Skip to content

Data Validation with Pydantic

Why this matters

Python's type annotations are not enforced at runtime — you can write def foo(x: int) and pass "hello" without error. This means data from external sources (JSON APIs, config files, user input, IPC messages) arrives unvalidated. Without explicit validation, you get silent data corruption or mysterious AttributeError exceptions deep in your code, far from where the bad data was accepted.

Pydantic solves this by parsing and validating data at the boundary where it enters your system. If validation fails, you get a clear ValidationError with field names and constraints right at the entry point.

The companion to Pydantic is Python's built-in @dataclass. Knowing when to use each is as important as knowing how to use them.

The Decision Rule

Ask: does this data cross a boundary where it must be validated or serialized?

  • Yes → Pydantic v2 BaseModel. Parsed from JSON/YAML/an API, validated against constraints, serialized back out, or shared as a domain model between libraries. You get type coercion, Field(...) constraints, validators, and model_dump() / model_validate_json() for free.
  • No → plain @dataclass. Lightweight internal value bundles a caller assembles in-process. No validation, no serialization, minimal overhead.
You have...Use
Model loaded from / dumped to JSON / YAMLBaseModel
Field with a numeric range or required constraintBaseModel + Field(...)
Domain object passed between libraries / over IPCBaseModel
Immutable value object that must validateBaseModel + ConfigDict(frozen=True)
Bag of arguments one caller builds and passes once@dataclass
Wrapper around an opaque object (handle, numpy/zarr array)@dataclass or BaseModel + PrivateAttr
Small hot-path record with fixed fields@dataclass(slots=True)

Install

bash
uv add pydantic

Pattern 1 — Validated Domain Model

The minimal form: define a BaseModel, use Field(...) for constraints. Field(..., ge=0, le=1) marks the field required AND bounded. Plain fields with no constraint need no Field.

python
from __future__ import annotations

from typing import Literal

from pydantic import BaseModel, Field

StockMaterialCode = Literal["P_STEEL", "N_NONFERROUS"]
MillOperationType = Literal["slotting", "roughing", "finishing"]


class MillCuttingParams(BaseModel):
    operation_type: MillOperationType
    stock_material_code: StockMaterialCode
    spindle_speed_rpm: float
    feed_rate_ipm: float
    min_rdoc_fraction: float = Field(..., ge=0, le=1)
    max_rdoc_fraction: float = Field(..., ge=0, le=1)

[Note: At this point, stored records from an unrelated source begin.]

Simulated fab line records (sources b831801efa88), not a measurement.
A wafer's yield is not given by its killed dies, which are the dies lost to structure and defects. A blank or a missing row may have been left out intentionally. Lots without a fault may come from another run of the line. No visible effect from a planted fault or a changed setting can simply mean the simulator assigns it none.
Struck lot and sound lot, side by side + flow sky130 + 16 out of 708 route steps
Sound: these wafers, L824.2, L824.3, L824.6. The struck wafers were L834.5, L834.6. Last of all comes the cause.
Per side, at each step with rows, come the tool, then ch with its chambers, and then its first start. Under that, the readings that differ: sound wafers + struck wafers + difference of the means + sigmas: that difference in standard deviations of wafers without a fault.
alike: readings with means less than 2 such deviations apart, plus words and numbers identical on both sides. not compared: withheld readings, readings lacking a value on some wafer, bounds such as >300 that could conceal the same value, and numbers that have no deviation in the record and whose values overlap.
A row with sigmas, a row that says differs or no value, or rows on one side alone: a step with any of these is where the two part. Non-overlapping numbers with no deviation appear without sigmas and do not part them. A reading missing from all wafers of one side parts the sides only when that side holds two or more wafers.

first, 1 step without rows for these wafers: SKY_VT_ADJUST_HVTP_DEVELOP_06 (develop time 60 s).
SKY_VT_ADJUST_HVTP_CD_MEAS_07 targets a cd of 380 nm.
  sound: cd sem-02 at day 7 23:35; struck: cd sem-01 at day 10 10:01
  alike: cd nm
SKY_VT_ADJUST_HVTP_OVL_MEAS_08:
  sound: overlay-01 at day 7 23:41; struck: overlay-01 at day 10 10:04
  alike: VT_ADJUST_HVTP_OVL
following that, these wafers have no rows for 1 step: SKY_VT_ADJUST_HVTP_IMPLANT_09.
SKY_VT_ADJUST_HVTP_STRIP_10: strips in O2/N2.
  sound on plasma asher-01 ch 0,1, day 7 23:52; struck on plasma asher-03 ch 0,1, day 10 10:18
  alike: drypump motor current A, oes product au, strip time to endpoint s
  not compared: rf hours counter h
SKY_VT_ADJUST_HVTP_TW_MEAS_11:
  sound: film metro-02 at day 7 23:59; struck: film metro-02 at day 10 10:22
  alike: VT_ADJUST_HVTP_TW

Constructing MillCuttingParams(..., min_rdoc_fraction=1.5) raises ValidationError immediately — not a surprise crash later.

Models compose by inheritance and round-trip through JSON:

python
class ToolGeometry(BaseModel):
    catalog_id: str
    units: Literal["in", "mm"]
    cutter_diameter_mm: float
    number_of_flutes: int


class CatalogTool(ToolGeometry):
    mill_cutting_params: list[MillCuttingParams] | None = None


tool = CatalogTool.model_validate_json(raw_json)
payload = tool.model_dump_json()

Pattern 2 — Immutable Value Object (Frozen)

frozen=True makes instances hashable (usable as dict keys); assignment after construction raises. Use this for analysis or detection results that downstream code reads but must never edit.

python
from pydantic import BaseModel, ConfigDict

Vec3 = tuple[float, float, float]


class Hole(BaseModel):
    """A drillable hole feature detected from an input model."""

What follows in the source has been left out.